Govt’s plans to address rupee shortage questioned

Member of Parliament (MP) of Wamrong, Karma Tenzin, questioned the Ministry of Finance on the measures taken by the government to ease rupee shortage in the country, during the question- hour session of the National Assembly yesterday.

He said that Bhutanese shopkeepers are charged 6 percent to 8 percent extra if they cannot pay in Indian Rupee (INR) due to the shortage of INR in the country since 2012.  He said that although the Ngultrum (Nu) and INR are pegged 1:1, but charging 6 percent to 8 percent extra on Nu means devaluating our own currency.

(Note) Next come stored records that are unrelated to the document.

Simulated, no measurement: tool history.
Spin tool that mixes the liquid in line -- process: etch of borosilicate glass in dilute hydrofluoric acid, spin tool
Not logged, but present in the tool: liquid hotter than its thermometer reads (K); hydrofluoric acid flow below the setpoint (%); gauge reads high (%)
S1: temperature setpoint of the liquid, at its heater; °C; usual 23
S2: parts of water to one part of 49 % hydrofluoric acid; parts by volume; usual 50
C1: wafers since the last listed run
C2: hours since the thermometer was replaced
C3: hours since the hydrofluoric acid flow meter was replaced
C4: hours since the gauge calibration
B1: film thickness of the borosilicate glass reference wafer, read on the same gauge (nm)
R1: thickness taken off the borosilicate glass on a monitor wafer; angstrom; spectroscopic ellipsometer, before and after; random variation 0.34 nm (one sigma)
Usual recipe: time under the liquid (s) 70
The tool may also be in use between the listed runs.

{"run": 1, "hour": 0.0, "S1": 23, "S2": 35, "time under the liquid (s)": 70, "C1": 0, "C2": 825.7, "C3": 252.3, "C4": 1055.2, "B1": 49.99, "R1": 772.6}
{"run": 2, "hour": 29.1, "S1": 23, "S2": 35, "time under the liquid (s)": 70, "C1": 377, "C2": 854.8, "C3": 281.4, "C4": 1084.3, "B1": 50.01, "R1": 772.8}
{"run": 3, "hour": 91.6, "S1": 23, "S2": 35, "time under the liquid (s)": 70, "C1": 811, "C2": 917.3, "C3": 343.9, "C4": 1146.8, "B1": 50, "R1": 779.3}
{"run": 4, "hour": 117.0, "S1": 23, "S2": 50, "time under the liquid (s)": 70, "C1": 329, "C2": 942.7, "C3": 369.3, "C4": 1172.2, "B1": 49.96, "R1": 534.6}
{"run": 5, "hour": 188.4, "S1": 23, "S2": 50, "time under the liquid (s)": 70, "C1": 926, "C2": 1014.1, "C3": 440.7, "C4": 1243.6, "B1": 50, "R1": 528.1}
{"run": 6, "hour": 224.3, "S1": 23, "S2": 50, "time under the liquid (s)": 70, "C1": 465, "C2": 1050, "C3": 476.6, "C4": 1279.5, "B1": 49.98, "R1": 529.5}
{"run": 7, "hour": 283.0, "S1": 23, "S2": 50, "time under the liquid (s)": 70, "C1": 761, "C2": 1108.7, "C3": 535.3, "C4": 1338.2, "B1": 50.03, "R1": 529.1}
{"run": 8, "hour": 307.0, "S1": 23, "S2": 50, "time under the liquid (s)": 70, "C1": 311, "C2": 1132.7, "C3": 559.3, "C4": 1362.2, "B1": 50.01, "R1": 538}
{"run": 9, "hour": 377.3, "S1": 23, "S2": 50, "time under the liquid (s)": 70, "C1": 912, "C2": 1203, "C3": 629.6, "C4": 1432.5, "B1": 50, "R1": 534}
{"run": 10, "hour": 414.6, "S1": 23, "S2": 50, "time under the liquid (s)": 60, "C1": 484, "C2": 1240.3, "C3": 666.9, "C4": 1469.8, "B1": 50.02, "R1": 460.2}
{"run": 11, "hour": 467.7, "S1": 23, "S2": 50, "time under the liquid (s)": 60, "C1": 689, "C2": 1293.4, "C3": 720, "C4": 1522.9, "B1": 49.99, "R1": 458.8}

Finance Minister, Namgay Dorji, said foreign currencies are hard to come by in Bhutan. He said that during 2010 – 2012, the government had banned the import of furniture, alcohol and vehicles due to a severe rupee shortage.

“The reason for the rupee shortage problem in our country is because we import more than we export. We have to export more to earn rupee,” Lyonpo Namgay Dorji said.

He said exporting electricity to India does earn rupees, however, the import of fossil fuels from India costs as much or even more. Therefore, he said import substitution is a must to reduce rupee shortage problem in the country.

He said Bhutan paid INR 2bn in 2014 to import of meat from India. The rupee shortage problem still a challenge as Bhutan imports almost everything from India. However, Lyonpo added that the situation has improved compared to the previous year.

Lyonpo informed the House that interest has to be paid on the rupee borrowed. “INR 21.9 bn debt has been paid and remaining balance of INR 7bn debt will be clear by 2017 and 2018.”

He informed the House that import substitution, promotion of export and programs implemented through the Business Opportunity and Information Centre are some of the measures taken by the government to tackle the rupee shortage problem in the country. He said there must be a collective effort to solve the rupee shortage problem. Further adding that the imposition of taxes, such as tax on vehicles purchase, etc., will help to ease the rupee shortage problem.